Letter to Nahray ben Nissim

Greetings to our mighty and respected one, the honourable and holy, our master and teacher Nahray, glory of the scholars and crown of the discerning—may our God who dwells on high extend generously the thread of his kindness to him day and night, that his song be with him, to open for him the storehouses of salvation from the four winds—son of the scholar Nissim—may his memory be for a blessing. From me, his friend, who requests God—may He be exalted—to increase his wellbeing and who entreats Him to extend his days in prosperity and his years in delight. May He, in his grace, adorn him with kindness and crown him with mercy in His mighty faithfulness. May He hear my prayer for him. May He reunite us happily to keep sweet company, to walk together in His house. And were I to tell our mighty one the great extent of my longing for sight of him and my powerful desire to gaze upon him, I would fill many sheets. God—blessed be He—has been asked to bring together the separated and gather up the scattered in His grace. I am compelled at this time to inform him—his Rock keep him—that a year of poverty and pathetic subsistence, of limited livelihood, and the violence against us of robbers and of the rulers of this city has been brought to a close with the arrival of three captives with cruel masters who are traders from Amalfi. We inform him of our discovery that these three people were taken from a ship and were robbed by Byzantine soldiers of everything; they stripped them bare of [their] merchandise . . . and they enslaved them . . . and they planned to. . . .

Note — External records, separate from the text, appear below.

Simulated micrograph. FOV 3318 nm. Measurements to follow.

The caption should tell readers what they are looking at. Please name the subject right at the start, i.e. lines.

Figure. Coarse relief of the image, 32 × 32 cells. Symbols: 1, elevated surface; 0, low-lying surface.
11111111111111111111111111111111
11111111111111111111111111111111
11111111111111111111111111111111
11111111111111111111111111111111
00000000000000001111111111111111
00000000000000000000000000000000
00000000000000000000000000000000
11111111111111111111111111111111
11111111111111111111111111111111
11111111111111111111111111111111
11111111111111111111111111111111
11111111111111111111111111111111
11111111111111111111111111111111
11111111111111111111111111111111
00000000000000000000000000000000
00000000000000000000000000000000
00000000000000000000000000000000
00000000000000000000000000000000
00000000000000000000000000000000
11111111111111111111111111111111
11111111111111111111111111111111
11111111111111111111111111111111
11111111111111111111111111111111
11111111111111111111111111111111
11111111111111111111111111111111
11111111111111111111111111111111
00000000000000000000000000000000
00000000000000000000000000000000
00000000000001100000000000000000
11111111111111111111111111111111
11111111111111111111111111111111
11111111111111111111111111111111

“And we have brought them for you to buy them and to do them a favour as we ourselves did with them when we took them from [the soldiers] and made ourselves responsible for their upkeep.” So, despite the fact that time betrays us and our houses are empty of all goods, we have taken upon our necks the heavy yoke of their upkeep for about a month and we have struggled hard to find the price of even one of [the captives], managing to secure just ten dinars in donations and we would like fifty dinars to cover their needs. This leaves forty dinars to come from the communities of Egypt—their Rock keep them. Altogether this will give fifty dinars. The total price [for the captives paid] by their masters [i.e., to the soldiers who originally took them] is forty-four and a half dinars; two of [the captives] for thirty-two and a half dinars and the third for twelve dinars. The master of one of them said to us: “I am due the sum of sixteen and a half. I will make you a present of half a dinar, so you just have to give me sixteen dinars.” The two others said: “For the other two [captives] we will only accept thirty-six dinars.” And so we are still striving until the Holy One, blessed be He, appoints their redemption. And all those who tremble at the words of our God should gather together and speak with them, [telling them] to gird up the loins and brace up the belly because it is for their sake that the word of the Lord has come upon us. To the honourable, great and holy, our master and teacher Nahray the wise. A pearl of learning, son of the scholar Nissim, may his memory be for a blessing and for [life(?)]. [May he progress] upwards and be successful in every deed and act. From me, the least of the people of the covenant, Yeshu‘a ha-Kohen, the Haver, son of the scholar Joseph, Bet Din, who loves him like his soul. A covenant of peace, and master . . . and your well-being increase forever and for eternity.

Source: CUL T-S 12.338.

Translated by Benjamin M. Outhwaite.

Notes

Words in brackets appear in the original translation.

Credits

Yeshu’a ben Joseph ha-Kohen, “Alexandrian Jews Buy Back Jewish Captives,” trans. Benjamin M. Outhwaite, from Benjamin M. Outhwaite, Melonie Schmierer-Lee, and Cayley M. Burgess, Discarded History: The Genizah of Medieval Cairo (Cambridge: Cambridge University Library, 2017), 23. Used with permission of the publisher.

Published in: The Posen Library of Jewish Culture and Civilization, vol. 3: Encountering Christianity and Islam.

Engage with this Source

This Judeo-Arabic letter to Nahray ben Nissim (ca. 1025–1098) conveys some of the calamities that could occur during the course of routine merchant trading in the Mediterranean. Yeshu‘a ben Joseph ha-Kohen he-ḥaver (fellow; an honorific) informs Nahray, one of the leading businessmen, financiers, and philanthropists of eleventh-century Fustāt (Old Cairo), that several individuals were kidnapped from their boat by Byzantine soldiers. Only some of the captives had been redeemed at the time of writing, while others awaited further payment of funds. Ellipses indicate lacunae in the manuscript.